Modern Archaeology – Barn Find 1961 Ferrari 250 GT SWB California Spider Sells for $18.5 Million
As go, one is just as likely to find a good one on craigslist as in some old lady’s barn, although one is just as apt to find some pretty bad examples, rusted-out hulks or hackneyed restoration botches. Some have had success uncovering pretty impressive “barnfinds,” that is, classic cars that someone bought and simply tucked away in a garage or storage facility, or a barn. This is the stuff that Auction Hunters and Storage Wars participants dream about.
In what could be one of the most astounding barnfinds in history, we draw your attention to a collection of rotting hulks in France, The Baillon Collection, containing some rare cars, indeed. The original collector imagined he would build a museum honoring these classic cars, including famous automakers and custom-builds, such as Maserati, Ferrari, Chapron, and Saoutchik. All told a number of cars in The Baillon Collection fetched prices far in excess of their estimated auction prices, $28.5 million in total.

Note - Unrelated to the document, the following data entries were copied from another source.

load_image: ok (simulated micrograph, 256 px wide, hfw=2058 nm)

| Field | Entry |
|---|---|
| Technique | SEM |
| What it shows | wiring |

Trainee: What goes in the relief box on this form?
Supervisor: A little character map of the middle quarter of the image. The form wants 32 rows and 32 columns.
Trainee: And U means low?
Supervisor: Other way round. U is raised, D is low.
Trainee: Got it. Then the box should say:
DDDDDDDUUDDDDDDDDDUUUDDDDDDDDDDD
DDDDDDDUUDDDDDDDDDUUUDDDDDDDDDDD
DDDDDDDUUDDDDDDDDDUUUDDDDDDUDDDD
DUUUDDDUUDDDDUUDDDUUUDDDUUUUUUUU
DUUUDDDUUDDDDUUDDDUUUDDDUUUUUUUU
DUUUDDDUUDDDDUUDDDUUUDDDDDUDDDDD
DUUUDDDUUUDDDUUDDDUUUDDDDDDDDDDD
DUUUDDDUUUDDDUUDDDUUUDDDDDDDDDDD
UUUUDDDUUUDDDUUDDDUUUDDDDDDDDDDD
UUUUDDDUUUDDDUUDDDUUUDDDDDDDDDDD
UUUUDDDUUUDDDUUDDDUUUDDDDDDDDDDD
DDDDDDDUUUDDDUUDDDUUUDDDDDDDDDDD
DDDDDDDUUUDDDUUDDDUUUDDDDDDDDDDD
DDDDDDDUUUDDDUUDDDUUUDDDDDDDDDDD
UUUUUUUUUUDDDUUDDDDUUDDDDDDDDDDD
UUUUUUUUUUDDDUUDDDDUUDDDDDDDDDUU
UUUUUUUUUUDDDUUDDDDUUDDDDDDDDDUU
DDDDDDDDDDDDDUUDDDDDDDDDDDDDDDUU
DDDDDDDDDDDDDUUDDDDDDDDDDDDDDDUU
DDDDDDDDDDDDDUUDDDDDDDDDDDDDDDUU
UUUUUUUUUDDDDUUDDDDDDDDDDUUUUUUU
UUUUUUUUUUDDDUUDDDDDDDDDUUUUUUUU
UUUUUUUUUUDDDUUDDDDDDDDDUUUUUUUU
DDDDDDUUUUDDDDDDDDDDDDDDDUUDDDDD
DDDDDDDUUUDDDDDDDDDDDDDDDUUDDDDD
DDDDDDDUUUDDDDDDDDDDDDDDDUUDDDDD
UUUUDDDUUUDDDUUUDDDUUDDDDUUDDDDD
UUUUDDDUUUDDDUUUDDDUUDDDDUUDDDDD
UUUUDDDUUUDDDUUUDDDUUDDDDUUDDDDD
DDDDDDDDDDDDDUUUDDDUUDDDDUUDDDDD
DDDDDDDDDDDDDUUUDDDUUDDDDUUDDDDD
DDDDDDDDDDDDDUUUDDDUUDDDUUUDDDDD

For example, a certain Talbot Lago T26 Cabriolet, which was originally thought to belong to King Farouk, of Egypt, was discovered to actually have belonged to Salah Orabi and Princess Nevine Abbas Halim. The car’s illustrious history notwithstanding, unique and lost to history, fetched $843,280 at auction. As impressive as that is, it’s quite possible that no one will ever encounter a barnfind such as the 1961 Ferrari 250 GT SWB California Spider, found next to a 1956 Maserati A6G Gran Sport Frua, both interred under old canvas tarps and stacks of La Vie de l’Auto (Auto Life).
Despite having sat for over fifty years, the Ferrari was in remarkable condition. As if that wasn’t enough, this particular 1961 Ferrari 250 GT SWB California Spider is one of just thirty-seven were ever built, making it an even rarer find. This car, chassis number 2935, was actually thought to be lost. The Baillon Collection 1961 Ferrari 250 GT SWB California Spider was bought new by famous French actor Alain Delon, after which it eventually was sold three more times to successive owners. The last buyer, Robert Baillon, tucked away this beauty, in hopes of one day building his automobile museum. It never happened, and the car sat unnoticed and forgotten for over a half-century.
Never wrecked, rebuilt, or restored, the 1961 Ferrari 250 GT SWB California Spider sold at auction for $18.5 million, becoming one of the world’s most-expensive cars ever sold at auction. Actually, it came in at number five, following the 1962 Ferrari 250 GTO Berlinetta, $38.1 million, 1954 Mercede-Benz W196 Silver Arrow, $29.6 million, 1967 Ferrari 275 GTB/4 D NART Spider, $27.7 million, and the 1964 Ferrari 275 GTB/C Speciale, $26.4 million. Ferrari, much?